Fighting the Good Fight

It's nice to see that more and more people - especially educators - are rising up to fight back against ed reform that does not work.

John Kuhn, is the superintendent of Perrin-Whitt School district in Texas, and gave a rousing speech - back in 2011 - that's a bit of a foretelling of what educators are finally understanding. From the speech:

The poorest Americans need equity, but our nation offers them accountability instead. They need bread, but we give them a stone. We address the soft bigotry of low expectations so that we may ignore the hard racism of inequity. Standardized tests are a poor substitute for justice. 

So I say to Arne Duncan and President Obama, go ahead and label me. I will march headlong into the teeth of your horrific blame machine and I will teach these kids. You give me my scarlet letter and I will wear it proudly, because I will never cull the children who need education the most so that my precious scores will rise. 

I will not race to the top. I will stop like the Good Samaritan and lift hurting children out of the dirt. Let me lose your race, because I'm not in this for the accolades. I'm not in it for the money. I'm in it because it's right. I am in it because the children of Perrin, Texas need somebody like me in their lives. 

Our achievement gap is an opportunity gap. Our education problem is a poverty problem. Test scores don't scream bad teaching. They scream about our nation's systematic neglect of children who live in the wrong zip codes. 

Congressmen, politicians, if you want children that are lush, stop firing the gardeners and start paying the water bill. Politicians, your fingerprints are on these children. What have you done to help them pass their tests? 

And an interesting article from the Mother Crusader blog about the NEXT generation of wealthy philanthropists and their view on helping public education.

A group of young heirs in the Philadelphia chapter of Resource Generation has released a statement that decries any reliance on philanthropy for the funding of public schools; instead, they say, rich people should pay more in taxes.

From the statement submitted by members of Resource Generation, Philadelphia Chapter:

We are a group of people in our 20s and 30s with inherited wealth and class privilege who believe that philanthropy has played a role in contributing to the crisis. Current forms of philanthropy are not leading to the transformation of public schools our city needs.

Will Bunch wrote a blog post recently critiquing philanthropic efforts to "fix" Philadelphia's public education. We agree: When philanthropists pour money into alternatives, like individual charter schools or the privately run Philadelphia School Partnership, they erode the development of a healthy public system that equitably serves all. Funding private alternatives supports small-scale interventions that do nothing to address the root causes of inequality. It also weakens the democratic process.

Philanthropists should not be the ones deciding what is best for public schools. That decision belongs equally to all the city's community members.
As people with wealth, we know how tempting it is to feel we are making a difference by giving away money. But when we give away money while maintaining the power to decide what gets funded, we perpetuate the injustice we think we're addressing. When we solve "other people's" problems while remaining comfortably unimpacted by the issue at hand, we don't make meaningful change.
They give several ideas for change and here's one of them:

Fund organizing efforts by teachers, parents, students and community members that are focused on creating well-funded, locally controlled public schools. These efforts develop leaders, strengthen democracy and lead to change that is desired by those most directly affected.

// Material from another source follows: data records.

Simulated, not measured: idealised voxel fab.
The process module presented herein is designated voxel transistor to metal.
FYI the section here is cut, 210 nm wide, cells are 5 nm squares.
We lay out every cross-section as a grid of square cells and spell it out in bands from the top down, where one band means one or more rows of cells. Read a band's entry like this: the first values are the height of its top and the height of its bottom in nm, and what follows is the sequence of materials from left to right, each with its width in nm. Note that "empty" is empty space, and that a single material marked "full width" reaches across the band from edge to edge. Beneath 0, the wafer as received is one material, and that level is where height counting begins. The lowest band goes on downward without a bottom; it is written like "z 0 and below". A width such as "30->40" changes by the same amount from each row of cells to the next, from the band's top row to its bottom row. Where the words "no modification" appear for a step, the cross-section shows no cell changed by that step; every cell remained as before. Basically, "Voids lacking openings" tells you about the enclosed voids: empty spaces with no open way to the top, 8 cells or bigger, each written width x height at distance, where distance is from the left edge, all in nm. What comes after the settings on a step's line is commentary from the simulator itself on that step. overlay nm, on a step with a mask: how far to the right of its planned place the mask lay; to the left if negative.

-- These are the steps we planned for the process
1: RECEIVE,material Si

Wish I knew if Bill Gates or Alice Walton ever considered these ideas or would listen to these young people.

Comments

Anonymous said…
Thanks, Melissa, for posting this moving speech. I have now spent an hour watching other speeches by Supt. Kuhn, reading his prolific tweets, and appreciating his blog articles. He emboldens me to keep "marching into the crucible of accountability" to stand for the children we educators serve today in our public schools. I hope every legislator will view this speech before the short session starts.

Seattle Principal
Seattle principal, I think I'll take you up on that idea and send it out to as many legislators as I can.